I abandoned all hope for CBC’s news makeover Tuesday morning when host Anne-Marie Mediwake was on the phone with the dad who’d just lost his 13-year-old son to H1N1. He was losing control and sobbing but she wouldn’t leave him any dignity or privacy. “I’m going to give you a chance to tell us how you want him remembered,” she said, or something close. He dissolved further. Then a swift shift to cheery chat with a reporter about coffee.
Hm. Being shallow and exploitative isn’t as easy as it looks at the U.S. cable networks on which CBC’s new format is modelled. They’d have known to at least fake some sympathy, conceal the egomania (“I’m going to give you a chance”) and break for an ad or somehow transition to the vacuous coffee item. If it isn’t your game, you really shouldn’t play it.
Wednesday’s flagship The National with Peter Mansbridge puffed three scare stories off the top. H1N1 (“People are getting scared …”). Another fright: Musician killed by coyotes. And, “hidden costs that may be lurking on your cellphone bill.” They were all scare, no context. When a doctor said flu cases were mainly mild, the reporter intoned, “Mild illness.” PAUSE. “Mostly.” That’s alarmism, not journalism. The cell story showed a reporter striding into a building to meet a rep for the phone firms and it was Bernard Lord, former N.B. premier and Conservative heavy. The item didn’t mention it. Perhaps some well-paid consultants from the U.S. coaching the CBC, told them, “Skip it. Nobody cares. Focus on the phones. People relate to those.”

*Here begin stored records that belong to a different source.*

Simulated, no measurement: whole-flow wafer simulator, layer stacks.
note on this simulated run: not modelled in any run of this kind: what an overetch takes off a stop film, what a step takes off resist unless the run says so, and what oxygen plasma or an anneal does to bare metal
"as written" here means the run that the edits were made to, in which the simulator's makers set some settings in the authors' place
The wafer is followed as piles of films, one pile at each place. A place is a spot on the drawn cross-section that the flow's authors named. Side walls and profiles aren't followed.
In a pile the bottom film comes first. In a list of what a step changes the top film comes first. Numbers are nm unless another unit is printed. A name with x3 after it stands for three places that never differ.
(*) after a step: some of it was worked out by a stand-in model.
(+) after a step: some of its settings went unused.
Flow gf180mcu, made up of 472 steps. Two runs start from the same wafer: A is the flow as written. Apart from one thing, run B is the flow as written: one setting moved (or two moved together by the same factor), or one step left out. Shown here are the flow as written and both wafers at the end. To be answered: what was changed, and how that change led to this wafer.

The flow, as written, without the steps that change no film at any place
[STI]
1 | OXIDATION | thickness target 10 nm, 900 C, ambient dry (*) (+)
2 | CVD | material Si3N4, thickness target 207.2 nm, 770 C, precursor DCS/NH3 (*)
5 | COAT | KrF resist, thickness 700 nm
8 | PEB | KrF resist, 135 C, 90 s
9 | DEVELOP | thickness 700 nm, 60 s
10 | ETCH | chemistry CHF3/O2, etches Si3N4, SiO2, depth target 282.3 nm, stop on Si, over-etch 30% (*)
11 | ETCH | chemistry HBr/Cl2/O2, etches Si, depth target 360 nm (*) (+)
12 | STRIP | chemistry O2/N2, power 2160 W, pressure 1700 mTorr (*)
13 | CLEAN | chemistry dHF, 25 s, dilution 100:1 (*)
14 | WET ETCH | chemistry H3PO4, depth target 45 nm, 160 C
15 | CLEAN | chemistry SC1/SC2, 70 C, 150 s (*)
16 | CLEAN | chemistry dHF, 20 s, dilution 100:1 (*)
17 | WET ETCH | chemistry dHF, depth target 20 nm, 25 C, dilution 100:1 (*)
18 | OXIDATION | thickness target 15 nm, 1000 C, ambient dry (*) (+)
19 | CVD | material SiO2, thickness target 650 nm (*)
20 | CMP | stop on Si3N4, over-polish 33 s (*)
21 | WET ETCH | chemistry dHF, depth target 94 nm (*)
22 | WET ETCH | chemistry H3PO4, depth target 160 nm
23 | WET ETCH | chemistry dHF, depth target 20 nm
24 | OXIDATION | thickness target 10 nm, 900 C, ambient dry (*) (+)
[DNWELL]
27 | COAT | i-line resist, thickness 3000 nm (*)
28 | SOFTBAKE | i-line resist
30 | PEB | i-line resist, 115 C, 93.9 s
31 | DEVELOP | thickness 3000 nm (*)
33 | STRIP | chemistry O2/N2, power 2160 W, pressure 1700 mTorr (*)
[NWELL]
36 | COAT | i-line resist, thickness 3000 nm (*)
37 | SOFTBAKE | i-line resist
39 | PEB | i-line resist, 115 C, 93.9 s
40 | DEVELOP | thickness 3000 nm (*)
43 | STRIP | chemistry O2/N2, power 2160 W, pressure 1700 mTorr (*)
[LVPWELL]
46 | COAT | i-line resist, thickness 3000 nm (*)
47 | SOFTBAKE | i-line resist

This is all about talking down to dim, self-absorbed viewers, with weak attention spans who don’t care about complex issues or, yuck, details. About “relating'” to them. “Connect,” as Mark Kelley’s new nightly segment is called. But (with apologies to the late Johnny Cochrane) you can’t connect without respect. What you get is a parody of connection.
The CBC execs are beside themselves with the thrill of it. Their endless in-house memos rely heavily on triple exclamation marks as punctuation: “The energy in the building is palpable … The torch has been passed … We have moved from a Buick to a Ferrari …!!!” (Oddly dated images, by the way, and insulting.)
It’s as though it’s all about them: their new sets and graphics, full-page ads, U.S. consultants. Watching CBC news now feels like living inside English-language boss Richard Stursberg’s head, the man who endowed the CBC with a “factual entertainment” department. Yet, oddly it is still a public network, paid for by all of us. In ancient times, the founder of the National Film Board, John Grierson, used to remind employees daily that they were there to serve the people of Canada, not his own abundant ego. That simple thought out of Richard Stursberg’s mouth is unimaginable. Instead, the people who pay are treated as bottom-feeders not worth a reference to a former premier or a translation from the Greek in yesterday’s Olympic torch feed from Athens. (CTV had a translation.) Let them eat sets and graphics. Low-rent TVO’s nightly hour, The Agenda, now outdoes anything on CBC.
I’m not pining here for the good old days of CBC news, even if the new news makes the old news look better than it was. CBC news was always a pain in the butt. It was pompous, clichéd and had a generous bias for those with power, in business or government. But it was a serious pain that took serious time for important topics, then distorted them. You could still find some of those stories this week — Terry Milewski on the Harper prison agenda, an interview with the man who filmed the Dziekanski tasering — but they were so brief. “You can find more on our website,” barks Peter. Now here’s another scary one. What will they do when Halloween is past?
CBC’s best days as a public broadcaster were always ahead of it. Today, more than ever.